The study is based on the production outputs from three currently operating commercial plantations in Swedish which use three different levels of nitrogen (N) fertilization: no N fertilization, a medium level of N fertilization, and a high level of N fertilization. The highest net energy yield was attained with the highest level of nitrogen but also had the lowest energy ratio, whereas plants produced with no nitrogen had the highest energy ratio but the lowest net energy yield. What this translates to is that nitrogen fertilisation can promote intensive production and higher yields, however, the energy efficiency is lower than crops produced without nitrogen fertilisation, which were the least productive but most energy efficient.

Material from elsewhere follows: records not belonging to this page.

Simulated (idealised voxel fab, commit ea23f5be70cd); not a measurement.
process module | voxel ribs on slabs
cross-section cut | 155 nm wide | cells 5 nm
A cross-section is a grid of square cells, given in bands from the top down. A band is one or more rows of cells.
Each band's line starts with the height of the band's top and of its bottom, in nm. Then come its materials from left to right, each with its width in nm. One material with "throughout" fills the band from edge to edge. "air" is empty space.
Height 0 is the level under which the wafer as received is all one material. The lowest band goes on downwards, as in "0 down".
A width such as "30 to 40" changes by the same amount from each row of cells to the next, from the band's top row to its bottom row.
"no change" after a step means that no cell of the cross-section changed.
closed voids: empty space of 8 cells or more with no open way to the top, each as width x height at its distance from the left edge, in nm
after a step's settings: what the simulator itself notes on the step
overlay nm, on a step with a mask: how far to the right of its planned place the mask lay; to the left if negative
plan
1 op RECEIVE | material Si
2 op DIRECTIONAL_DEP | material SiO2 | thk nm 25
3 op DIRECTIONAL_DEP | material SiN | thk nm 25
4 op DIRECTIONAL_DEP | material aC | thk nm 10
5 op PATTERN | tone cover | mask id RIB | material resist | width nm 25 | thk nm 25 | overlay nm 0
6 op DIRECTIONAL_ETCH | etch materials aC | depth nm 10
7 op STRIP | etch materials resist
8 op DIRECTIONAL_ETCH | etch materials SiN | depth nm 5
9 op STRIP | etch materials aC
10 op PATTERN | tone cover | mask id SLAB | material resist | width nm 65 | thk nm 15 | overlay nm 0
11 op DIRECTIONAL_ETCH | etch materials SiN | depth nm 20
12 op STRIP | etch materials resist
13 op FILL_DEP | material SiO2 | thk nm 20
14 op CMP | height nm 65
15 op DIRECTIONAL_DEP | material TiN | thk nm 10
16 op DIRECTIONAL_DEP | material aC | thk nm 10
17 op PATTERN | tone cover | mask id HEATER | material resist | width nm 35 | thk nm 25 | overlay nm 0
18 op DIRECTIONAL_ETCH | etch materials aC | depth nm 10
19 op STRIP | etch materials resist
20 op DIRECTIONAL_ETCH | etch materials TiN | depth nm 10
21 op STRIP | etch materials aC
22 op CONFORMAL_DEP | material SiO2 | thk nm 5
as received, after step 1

What does this mean for the future of biofuel in Sweden? The results may help guide landowners, policy-makers, and other stakeholders in developing and further refining biomass production. The findings suggest that further improvements in energy performance and fuel-use efficiency are possible. The most important factors affecting energy performance were found to be N fertilization and biomass transport. If the area of land is a limited, high-yielding nitrogen fertilisation systems may be the best option, whereas if energy is limited, low-input systems with higher energy ratios may be preferable. In addition, the effects of N fertilisation on soil carbon dioxide emissions and other impacts on soil quality should be considered. Clearly, there must a trade-off between achieving the highest net energy yield, highest energy ratio, and lowest environmental impact.
At present, willow plantations in Sweden provide a major source of solid fuel for heat and power but could also be used to produce liquid and gaseous fuels in the future. This study and previous studies on willow cultivation offer some important insights, not only for Sweden but for other nations hoping to follow the same path, on adopting more renewable and sustainable sources of energy.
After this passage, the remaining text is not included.